Myron Avery was born in Lubec, Maine, a small fishing town right on the U.S./Canadian border. After graduating from high school in 1916 as the class Valedictorian, Avery left Lubec for Bowdoin College, where he likewise excelled as a student, earning Phi Beta Kappa honors. From Bowdoin, he went on to Harvard Law School in 1920, earning his bachelor of laws degree in 1923. After graduation from law school, Avery worked as a law clerk in Connecticut, but within a short time had accepted a position as an admiralty lawyer in the U.S. Maritime Commission, a role in which he continued until his death, interrupted only by active duty in the Navy during World War II.
During his post-law school years, Avery began a project that consumed most of his free time--an investigation of the early explorations of Maine's Mount Katahdin, the eventual northern terminus of the Appalachian Trail. At the time Avery began his study of Katahdin and its surrounding region, it was a mountain known primarily to those who lived nearby, or to the most avid hikers in New England. Renowned for its beauty and known also as a challenging, if not dangerous, hiking destination, Katahdin became Avery's obsession. That obsessiveness, as his biographer Jeffrey H. Ryan says, "utlimately cost him important spheres of support and assuredly contributed to his early death."
The Potomac Appalachian Trail Club
On November 22, 1927, a group of six men gathered in downtown Washington, D.C., for the first meeting of the "Washington Group of Appalachian Trail Workers." These men--Myron Avery, Frank Schairer, Laurence Schmeckebeier, Homer Corson, H.C. Anderson, and P.L. Ricker--came together that evening to report on their efforts to find a route through Northern Virginia for the Appalachian Trail, and to establish a formal trail club in the D.C. area. They agreed that evening that it would be possible to construct a section of the new Appalachian Trail from at least Stony Man Mountain (in what became Shenandoah National Park) and South Mountain in Maryland without too much difficulty. Having satisfied themselves that the trail project could begin, they turned to the establishment of the local trail club.

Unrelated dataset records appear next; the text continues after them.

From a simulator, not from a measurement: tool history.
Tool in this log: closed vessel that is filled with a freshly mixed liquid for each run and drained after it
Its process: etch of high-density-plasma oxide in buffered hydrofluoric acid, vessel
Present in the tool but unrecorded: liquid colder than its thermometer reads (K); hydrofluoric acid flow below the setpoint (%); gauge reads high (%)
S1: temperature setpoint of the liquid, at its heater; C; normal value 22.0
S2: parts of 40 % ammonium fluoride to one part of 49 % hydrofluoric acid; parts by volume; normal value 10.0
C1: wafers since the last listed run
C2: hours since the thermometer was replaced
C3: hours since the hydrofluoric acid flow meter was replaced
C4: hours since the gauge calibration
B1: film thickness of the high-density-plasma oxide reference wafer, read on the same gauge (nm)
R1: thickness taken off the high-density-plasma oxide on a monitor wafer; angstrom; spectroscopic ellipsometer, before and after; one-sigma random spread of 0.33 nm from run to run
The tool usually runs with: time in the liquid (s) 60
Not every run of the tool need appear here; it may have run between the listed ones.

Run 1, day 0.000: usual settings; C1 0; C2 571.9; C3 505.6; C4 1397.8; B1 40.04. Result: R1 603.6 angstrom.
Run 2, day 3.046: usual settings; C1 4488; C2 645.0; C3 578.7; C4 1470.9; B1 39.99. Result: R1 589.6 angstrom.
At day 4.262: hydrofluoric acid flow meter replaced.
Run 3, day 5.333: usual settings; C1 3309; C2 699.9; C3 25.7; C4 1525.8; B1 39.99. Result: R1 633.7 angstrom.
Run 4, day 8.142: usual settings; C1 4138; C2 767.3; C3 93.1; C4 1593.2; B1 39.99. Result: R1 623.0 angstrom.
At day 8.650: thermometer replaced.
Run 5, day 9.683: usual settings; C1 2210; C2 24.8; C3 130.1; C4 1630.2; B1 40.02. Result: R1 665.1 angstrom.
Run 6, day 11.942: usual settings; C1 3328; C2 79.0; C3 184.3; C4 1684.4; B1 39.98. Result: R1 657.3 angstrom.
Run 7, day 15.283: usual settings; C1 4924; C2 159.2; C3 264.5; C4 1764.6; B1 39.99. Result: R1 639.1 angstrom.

That club, they decided, should be named the Potomac Appalachian Trail Club (PATC), and that Myron Avery should be the club's first president. Initiation fees for new membes were set at $1.00 and members were expected to contribute labor toward the building and eventually the maintaining of the Appalachian Trail in Northern Virginia, through Maryland, and eventually into southern Pennsylvania. The following February, members of the new club cut their first stretch of trail between Ashby Gap (Paris, VA) and Manassas Gap (Linden, VA). Over the next four years, the PATC, with assistance from the Civilian Conservation Corps (CCC) cut, marked, and took over supervision of more than 250 miles of the Appalachian Trail from the Susquehanna River to Rockfish Gap at the southern end of Shenandoah National Park. From the very start, Avery had been the prime mover in the founding and then operations of the PATC. It was Avery who called that first meeting in November 1927, and it was Avery who served as the Club's president for the next 13 years.
In addition to his work with the PATC, Avery took a hands on interest in the creation of the Appalachian Trail in Maine. Given his deep personal attachment to Mount Katahdin and to his home state, it was only natural that he would do so. However, Avery's brusque nature, his general intolerance for the ideas of others, and his often tactless correspondence brought him into direct conflict with the leadership of the Appalachian Mountain Club (AMC), which had taken on the Maine section of the Trail as their project. Avery's rows with the AMC leadership were the stuff of legend and ended with a permanent rupture, a reality that made his eventual chairmanship of the Appalachian Trail Conference a more challenging task.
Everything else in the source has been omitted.